10 interesting facts about Praputnjak, its green valley and dry stone vineyards
- by croatiaweek
- in Travel
The interpretation walk “Discover All the Faces of Praputnjak”, part of Bakar’s famous event Margaret’s Summer, revealed to visitors the uniqueness of a picturesque village Praputnjak that administratively belongs to the City of Bakar.
The ladies from Praputnjak’s heritage associations took their guests through the green valley Dolčina with its original settlement, all the way to the dry-stone vineyards of Takala (part of Bakar’s dry-stone terraces) responsible for the prosperity of Praputnjak in the past.
1. DOLČINA – PROTECTED RURAL SECRET OF PRAPUTNJAK
Praputnjak rises high above the Bakar Bay, but the old settlement was located in a green, fertile karst valley called Dolčina, whose centre is today a protected rural area. The fertile valley of Dolčina enabled the villagers to live off agriculture providing them with arable land and springs of drinking water – for people (wells) and livestock (ponds), which are often located along key communication routes.
2. NEW SETTLEMENT ON THE HILL WITH A VIEW OF KVARNER
With the construction of the Karolina Road in the first half of the 18th century, the people of Praputnjak began to build their house in its vicinity on a hill above Dolac, with a beautiful view of the Bakar and Kvarner bays. The move to the new location coincided with the first wave of emigration. People of Praputnjak did not forget their home –they used to send their hard-earned money to feed their families, educate the children, buy a piece of land or build water cisterns.

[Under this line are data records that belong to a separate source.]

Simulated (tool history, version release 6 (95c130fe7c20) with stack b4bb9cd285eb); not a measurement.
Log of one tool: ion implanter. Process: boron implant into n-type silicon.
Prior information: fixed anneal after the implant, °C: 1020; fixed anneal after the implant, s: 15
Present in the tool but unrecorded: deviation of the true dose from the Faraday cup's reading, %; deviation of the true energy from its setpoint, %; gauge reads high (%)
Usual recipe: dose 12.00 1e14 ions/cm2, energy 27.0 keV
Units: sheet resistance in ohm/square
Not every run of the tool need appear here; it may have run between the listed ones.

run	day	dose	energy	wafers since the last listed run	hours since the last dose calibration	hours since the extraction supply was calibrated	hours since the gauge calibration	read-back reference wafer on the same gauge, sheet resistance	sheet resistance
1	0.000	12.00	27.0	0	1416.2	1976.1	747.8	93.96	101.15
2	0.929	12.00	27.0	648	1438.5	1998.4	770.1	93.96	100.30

3. THE ONLY PLACE IN THE BAKAR AREA WITH TWO PUBLIC WELLS
Drinking water in the Primorje region was a treasure, and wells were genuine status symbols at that time. Praputnjak is the only place in the area of the City of Bakar that had as many as two public wells, which testified to the awareness of the importance of water being available to poorer residents who could not afford their own wells.
4. INCENTIVES FOR FARMERS IN THE 19th CENTURY
The people of Praputnjak were forward-thinking as early as the end of the 19th century. The Praputnjak Company from 1882 to 1900 on the basis of a land subsidy, distributed for free, among other things, large amounts of seeds, seedlings of vines and fruits, breeding cattle, and agricultural tools and machines, which enabled the people of Praputnjak to successfully engage in agriculture, especially growing grapes and keeping livestock.
5. TAKALA, THE FIRST REGISTERED CULTURAL LANDSCAPE
Due to its position and dry-stone walls, Takala, part of Bakar’s dry-stone terraces, was declared the first registered cultural landscape in the Republic of Croatia under the protection of the Ministry of Culture.
6. FROM BELINA TO BAKARSKA VODICA
The well-known sparkling wine Bakarska vodica was produced in the Takala area, which provided the people of Praputnjak with significant income. The annual production at the end of the 19th century was 30 wagons of wine per year, and for the value of one year of harvesting and selling wine, a beautiful brick residential building could be built in the village.
7. SUPERIOR SPARKLING WINE WAS PRODUCED EXCLUSIVELY BY FEMALE HANDS
As there are no cellars in the Primorje, the grapes were taken to taverns in Praputnjak, where the work of producing top-quality sparkling wine, due to its purity and orderliness of the procedure, was performed exclusively by women, which is a rarity in Europe. The production of Bakarska vodica in taverns is slowly disappearing and dying out. The Antić family is the last to produce it the old way on their family farm.
8. TAKALA IN NATIONAL GEOGRAPHIC
The phenomenon of steep dry-stone terraces was noticed in 1962 by National Geographic. It ran the story of Viktor Tadajević’s vineyards and the painstaking way of cultivating them. Journalist M. Grosvenor was fascinated by the steepness of the vineyards above the sea. He wrote: “Coastal ships sail so close to the shore that you can almost pick grapes from decks!”
9. A VILLAGE AT THE TOWN LEVEL
In Praputnjak, it is said that every litre of Bakarska vodica sold was invested in the education and progress of the village, which in many ways reached the level of the town. People of Praputnjak who emigrated had also been sending their earnings, so the monumental church of St. Joseph was erected through the efforts of emigrants who had been digging the Suez Canal. Many of them were illiterate and they educated their children so they could correspond with their families at home more easily and cheaply.
10. REVIVAL OF THE WOMEN’S TRADITIONAL CLOTHES
The black-and-white costume called “vrhnja” was the usual workwear (obučivalo) of diligent Praputnjak women who cultivated the land. It is made up of several layers: fris (petticoat), stomanja (shirt with wide pleated sleeves), vrhnja (outer garment), tarvez (apron), papuči (slippers) and rubac (headscarf). It is proudly worn and kept from oblivion by the ladies of heritage associations of Praputnjak.